I thought I was going to say it was a lovely day, but honestly, it was a really hard day with some nice moments stuck in here and there. Poor BubTar was SO excited to give me my gift, he was awake and sobbing at 3 in the morning, begging for it to be time already. We talked him into a big more sleeping but first thing after the sun peeked out, he was in my bed saying "Open it! Open it!" and I did. He bought me a Bionicle, which are his very favorite toys in the world. And yes, it really is mine, he didn't secretly buy it for me so that he could use it. He hasn't asked to borrow it once. He just wanted me to have something VERY special and to him, that toy is VERY special. He even ran right past his own gift to give me mine, because he is such a sweethearted boy.
The night before Josh and I put up streamers and blew up balloons so they kids would have something fun to wake up to. Last year we did this, too, but KayTar was really too small to notice it much. This year she was delighted to wake up to it all. She had such fun.

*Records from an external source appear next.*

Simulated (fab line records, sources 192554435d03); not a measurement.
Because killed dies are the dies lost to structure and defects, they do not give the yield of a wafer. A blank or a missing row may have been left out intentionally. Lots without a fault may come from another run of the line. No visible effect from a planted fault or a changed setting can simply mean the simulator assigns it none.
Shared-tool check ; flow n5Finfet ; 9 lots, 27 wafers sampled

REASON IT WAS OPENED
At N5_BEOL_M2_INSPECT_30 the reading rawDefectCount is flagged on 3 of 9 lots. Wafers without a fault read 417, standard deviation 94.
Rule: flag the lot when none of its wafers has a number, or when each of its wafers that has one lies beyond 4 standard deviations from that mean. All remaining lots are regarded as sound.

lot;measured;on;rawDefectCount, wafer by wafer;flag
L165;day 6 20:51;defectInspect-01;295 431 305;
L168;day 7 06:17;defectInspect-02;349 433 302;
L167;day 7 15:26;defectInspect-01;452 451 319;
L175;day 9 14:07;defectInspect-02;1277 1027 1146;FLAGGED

I had to go to school and take a lab practical that night, so Josh took the kids over to his parents for a little Valentine thing they were doing, and afterwards, he and I went out to the movies while my mom sat the kiddos. All day I had been in such a funk...this insurance stuff is eating my lunch, to be honest...and he kept kindly saying "Do you even want to go? We don't have to, you know. Really, we don't!" but I DID want to go...in fact, it was the only thing I wanted from the day, to slump into a dark movie theater seat, sip my drink, and turn my brain off entirely. I just didn't want to do ANYTHING else ALL DAY LONG, which was why I was in a bit of a unenthusiastic mood.
On the way, we discussed the insurance situation in increasingly frustrated and intense tones until I blurted out, "WELL THE WHOLE SITUATION IS SHITTY, JOSH." with perhaps a bit too much feeling (although I'm giving myself points for not using the f-word like I did in my head). He quietly said, "Are you upset?" And I said, "Well, you know, it all just sucks." and he said, "No...upset with me?" and I assured him I wasn't because, well, I wasn't. And he said, "Yeah, it all does suck." And then we changed the subject or turned up the radio or cracked a joke and sat together in the car with this buzzing frustration that had nothing to do with each other bouncing around us. It doesn't sound all that nice or romantic, but it was...knowing someone is on your team, agreeing about how shitty something is, sitting together and knowing you are thinking about the same terrible thing, can be a pretty nice Valentine's Day gift, really. Because maybe all day long you had just been waiting for the chance to belt out exactly how you felt about it all to someone who would look you in the eyes and understand exactly what you were feeling, and do nothing but nod his head and squeeze your hand. Maybe that coupled with the not-so-great movie and the cocktail made it just about the best date you could imagine on that particular day. Because when it comes down to it, love has nothing to do with boxes of chocolates or roses on some arbitrary calendar date, but it has everything to do with the honesty tucked into these everyday moments, the daily unspoken choices to move forward together, thankful for each other, even when things aren't easy.